Cookstown Area Plan 2010
Policy Framework: Industry and Mixed Business (Page 1 of 2)
Cookstown District has a modest manufacturing base set against an important but declining agricultural sector and an expanding service sector. Dominant industries were traditionally based on the District's natural resources and significant employment is still provided in industries related to food processing and to the extraction of minerals and aggregates (see Minerals section).
Employment growth has continued in recent years, with notable expansion in Cookstown with Copeland Ltd at Derryloran and Unipork Ltd at Molesworth Road. The greatest potential for future employment growth may be in the service sector where the proportion of employment is currently well below the Northern Ireland average. The overall level of unemployment in the District was 3.5% compared to a Northern Ireland average of 4.1% (2001 Census).
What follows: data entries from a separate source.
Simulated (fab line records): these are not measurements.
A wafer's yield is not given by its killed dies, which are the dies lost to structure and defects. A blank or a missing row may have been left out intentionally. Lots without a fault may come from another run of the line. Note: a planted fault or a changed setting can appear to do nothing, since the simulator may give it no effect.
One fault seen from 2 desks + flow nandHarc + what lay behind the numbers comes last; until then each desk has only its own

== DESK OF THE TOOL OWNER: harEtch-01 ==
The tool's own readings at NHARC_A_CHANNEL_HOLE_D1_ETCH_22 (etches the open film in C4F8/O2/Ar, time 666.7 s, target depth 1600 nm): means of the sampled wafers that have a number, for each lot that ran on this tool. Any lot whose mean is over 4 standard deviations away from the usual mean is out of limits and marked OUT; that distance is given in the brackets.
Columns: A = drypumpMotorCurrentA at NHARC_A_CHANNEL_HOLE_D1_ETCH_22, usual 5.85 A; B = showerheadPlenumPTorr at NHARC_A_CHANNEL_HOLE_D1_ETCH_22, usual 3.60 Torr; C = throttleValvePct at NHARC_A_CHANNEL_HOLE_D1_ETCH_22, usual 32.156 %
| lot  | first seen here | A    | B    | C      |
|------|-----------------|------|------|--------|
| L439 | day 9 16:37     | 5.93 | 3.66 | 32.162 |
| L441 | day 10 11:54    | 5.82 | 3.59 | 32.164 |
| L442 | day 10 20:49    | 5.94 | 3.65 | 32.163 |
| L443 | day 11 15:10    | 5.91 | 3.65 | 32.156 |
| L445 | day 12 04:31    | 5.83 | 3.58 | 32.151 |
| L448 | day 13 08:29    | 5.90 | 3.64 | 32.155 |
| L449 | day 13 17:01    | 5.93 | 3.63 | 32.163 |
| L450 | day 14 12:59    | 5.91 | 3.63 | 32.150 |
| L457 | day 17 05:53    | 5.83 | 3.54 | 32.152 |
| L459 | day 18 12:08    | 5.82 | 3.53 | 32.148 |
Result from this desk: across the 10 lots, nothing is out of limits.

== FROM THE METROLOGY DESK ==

The main focus of industrial development has been in Cookstown at the Derryloran and Ballyreagh Industrial Estates. Outside Cookstown, there has been significant development at the Ardboe Enterprise Park and at the Crieve Business Centre in Stewartstown. There is also a number of industrial sites and individual businesses elsewhere within the District.
The Department is keen to facilitate the development of new businesses on suitable sites and also encourage the appropriate future expansion of existing firms. The provision of serviced industrial sites is primarily the responsibility of Invest Northern Ireland (INI) which provides business support services in the District.
The need to maintain water quality, and the limited capacity of local waterways to receive treated effluent, may constrain industrial development. In considering applications for new industrial development, the Department will assess the nature of the process together with the potential pollution impact. Where consent for discharge is required under the Water Act (Northern Ireland) 1972, the existing water quality and available dilution will be a major consideration.
Regional Planning Policy Context
The Regional Development Strategy (RDS) identifies a strategic network of hubs, corridors and gateways as the focus for economic activity and development opportunities. The RDS has a strong commitment to reinvigorating town centres and recognises the importance of small and medium sized business enterprises, community enterprises and the creative industries of the arts. The RDS places an onus on Development Plans to make provision for a generous and continuous supply of land for employment purposes and provides the following guidelines:
- to promote a balanced spread of economic development opportunities across the Region focused on the Belfast Metropolitan Area (BMA), Londonderry, Craigavon and the urban hubs/clusters, as the main centres for employment and services;
- to exploit the economic development potential of the key transport corridors;
- to promote the regional gateways as economic development opportunities; and
- to create and maintain a regional portfolio of Strategic Employment Locations.
The Department's regional planning policies for industrial development in Cookstown District are currently set out in Planning Policy Statement 4 (PPS 4): Industrial Development. PPS 4 contains policies for the full range of industrial development proposals from home working through to industries of an offensive or hazardous nature. It includes policies on non-industrial uses on zoned industrial land and the retention of existing industrial land and buildings. It also addresses rural enterprise and industrial projects in the countryside. This PPS is currently being revised and a public consultation draft PPS 4 - Industry, Business and Distribution was published in January 2003.
Directive 96/82/EC, known as the Seveso II Directive, was implemented in Northern Ireland by the Control of Major Accident Hazards Regulations (NI) 2000 and the Planning (Control of Major Accidents Hazards) Regulations (NI) 2000. These are specifically concerned with the implementation of Article 12 of the Directive which requires that the objectives of preventing major accidents and limiting their consequences are taken into account in land use planning policies and that these objectives are pursued through controls. There is also a requirement to set up appropriate consultation procedures to facilitate implementation of these Regulations.
The Plan does not identify new development sites for the use or storage of hazardous substances. The determination of planning permission for such proposals may entail the submission of an Environmental Statement, which may be accompanied by an application for consent to store hazardous materials on a site. Granting consent to store hazardous substances would establish a consultation distance within which Planning Service is required to consult with the Health and Safety Executive (Northern Ireland) and the Department's Environment and Heritage Service on proposals for new development.
Details of such guidance and procedures for controlling development in relation to hazardous substances are contained in the Department's publication entitled Development Control Advice Note 12 - Planning Controls for Hazardous Substances.